However, the newest edition of the Mademoiselle Privé exhibition in Tokyo offers perhaps the most intimate glimpse yet inside the universe of Gabrielle Chanel.

Grazia joined Pharrell Williams, Sofia Coppola, and Soo Joo Park in Japan on a wondrous journey via Haute Couture, High Jewellery, and Chanel Nº 5, into the very heart of the house.

White

The latest curation of the world tour – which has already delighted visitors in London, Shanghai, Seoul and Hong Kong – unfolds in five evocative sequences and five emblematic colours.

The story begins with a wrought-iron staircase – representing the mirrored entrance to 31 rue Cambon leading from the boutique to the Haute Couture salons on the first floor – illustrating the first colour of this immersive experience: mirror white. At the top of the stairs, we’re greeted by a door embroidered with the legend ‘Mademoiselle Privé’ – the words written on the door to her creation studio – exquisitely handcrafted by Maison Lesage.

Chanel Couture SS17

Taking its cue from this incandescent hue, iridescent sequinned Haute Couture looks set the tone, shimmering alongside the revolutionary Bijoux de Diamants High Jewellery collection Gabrielle created in 1932, becoming the first couturière ever to do so, and causing quite a stir among the establishment at the time.

Beige

Ever the pioneer, Mademoiselle Chanel was startlingly modern when it came to the way she decorated her space. For a start, she chose a beige suede sofa for rue Cambon, at a time suede wasn’t traditionally considered for soft furnishings. Look more closely at the matching cushions and you’ll see stitching that serves as a precursor to the quilting that would later go on to characterise the 2.55, which remains fashion’s most coveted bag to this day.

Chanel Couture SS15

It also reappears resplendently in High Jewellery – the Matelassé cuff bracelet made from 1,189 diamonds and 308 Japanese cultured pearls – serving as an elegant example.

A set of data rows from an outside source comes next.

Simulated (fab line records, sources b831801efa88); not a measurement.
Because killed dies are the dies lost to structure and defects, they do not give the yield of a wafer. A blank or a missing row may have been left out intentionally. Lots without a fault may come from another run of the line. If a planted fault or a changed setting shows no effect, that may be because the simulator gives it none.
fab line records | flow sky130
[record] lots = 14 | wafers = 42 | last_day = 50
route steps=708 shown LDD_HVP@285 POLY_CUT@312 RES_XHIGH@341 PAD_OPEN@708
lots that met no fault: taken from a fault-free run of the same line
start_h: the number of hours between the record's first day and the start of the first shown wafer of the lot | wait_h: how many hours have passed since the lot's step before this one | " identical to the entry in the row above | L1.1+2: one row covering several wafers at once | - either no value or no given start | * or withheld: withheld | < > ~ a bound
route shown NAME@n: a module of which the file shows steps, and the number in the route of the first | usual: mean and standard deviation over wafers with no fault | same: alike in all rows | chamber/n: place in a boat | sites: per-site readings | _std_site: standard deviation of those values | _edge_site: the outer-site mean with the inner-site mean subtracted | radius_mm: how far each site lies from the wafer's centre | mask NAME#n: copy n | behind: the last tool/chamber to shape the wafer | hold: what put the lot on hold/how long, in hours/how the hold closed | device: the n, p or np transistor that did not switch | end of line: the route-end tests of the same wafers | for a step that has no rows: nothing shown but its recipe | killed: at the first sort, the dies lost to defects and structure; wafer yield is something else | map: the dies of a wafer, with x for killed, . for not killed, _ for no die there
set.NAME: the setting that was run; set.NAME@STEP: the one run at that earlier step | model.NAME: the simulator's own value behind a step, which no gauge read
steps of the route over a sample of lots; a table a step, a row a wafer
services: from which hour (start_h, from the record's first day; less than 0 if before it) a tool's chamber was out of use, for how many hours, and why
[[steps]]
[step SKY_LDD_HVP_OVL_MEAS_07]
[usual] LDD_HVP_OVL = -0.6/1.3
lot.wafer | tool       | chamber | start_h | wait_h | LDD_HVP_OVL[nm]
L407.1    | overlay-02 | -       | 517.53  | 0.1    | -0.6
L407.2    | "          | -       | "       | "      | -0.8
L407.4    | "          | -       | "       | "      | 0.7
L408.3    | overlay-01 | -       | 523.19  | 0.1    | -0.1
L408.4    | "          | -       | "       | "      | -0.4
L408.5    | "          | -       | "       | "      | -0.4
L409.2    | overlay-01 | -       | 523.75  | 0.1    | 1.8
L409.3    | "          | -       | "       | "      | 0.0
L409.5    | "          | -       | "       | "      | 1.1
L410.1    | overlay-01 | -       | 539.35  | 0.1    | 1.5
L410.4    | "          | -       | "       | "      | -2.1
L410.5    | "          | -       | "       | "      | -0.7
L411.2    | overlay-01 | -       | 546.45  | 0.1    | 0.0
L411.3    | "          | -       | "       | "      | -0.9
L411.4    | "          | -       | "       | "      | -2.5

Beige has also become part of Chanel’s perennial palette, from the two-tone leather pumps with a black toecap (creating the clever trompe l’oeil illusion of making your legs look longer and your feet appear smaller), which first became part of the Chanel vernacular in 1957, and also in universe of perfumery and beauty. Beige Eau de Toilette was created by Jacques Polge in 2009 for Chanel’s Les Exclusifs – a tribute to the original perfume created in 1930 – and a make-up line named Les Beiges was launched in 2013.

The eminently underrated hue comes into its own at the Mademoiselle Privé exhibition in Tokyo, embodied in the sublime sand-coloured crêpe gown from Haute Couture SS16, decorated with wood and glass beads and crystal rhinestone, which took skilled artisans an astonishing 2,200 hours to embroider; and a lace jacket and dress adorned in gold thread and embellished with gold braids from the same collection, which appears alongside it.

Black

Now ubiquitous in today’s fashion vernacular, it is truly hard to comprehend that there once was a time when the colour black was reserved for mourning, religious vestments, and uniforms.

Chanel Couture AW19

When her mother died of tuberculosis, Madame Chanel was sent by her father to be cared for by nuns at the Cistercian Abbey in Aubazine. Their monochrome habits made their mark on the 12-year-old Gabrielle Chanel, and she went on to reclaim black and revolutionise the way it was seen – from being only commonly seen on nuns and the black smocks of little orphan girls to creating the Little Black Dress in 1926, elevating black to the ultimate symbol of sophistication.

Black runs through Mademoiselle Chanel’s apartment, from the wrought-iron work on the staircase to the Coromandel lacquered screens decorating the dining room, and continues to be an inspiration.

Red

For her couture debut, Artistic Director Virginie Viard paid a refined and respectful tribute to the strict, starched nuns’ habits that surrounded Mademoiselle Chanel in her early years, with a precisely executed bustier dress in black duchess satin and a trompe l’oeil-effect petticoated skirt in black velvet with a plastron and tuxedo collar embellished with a bow for Chanel Haute Couture Autumn/Winter 2019. This breathtaking piece quite rightly takes pride of place at the Mademoiselle Privé exhibition alongside a Lagerfeld-era 3-D printed suit.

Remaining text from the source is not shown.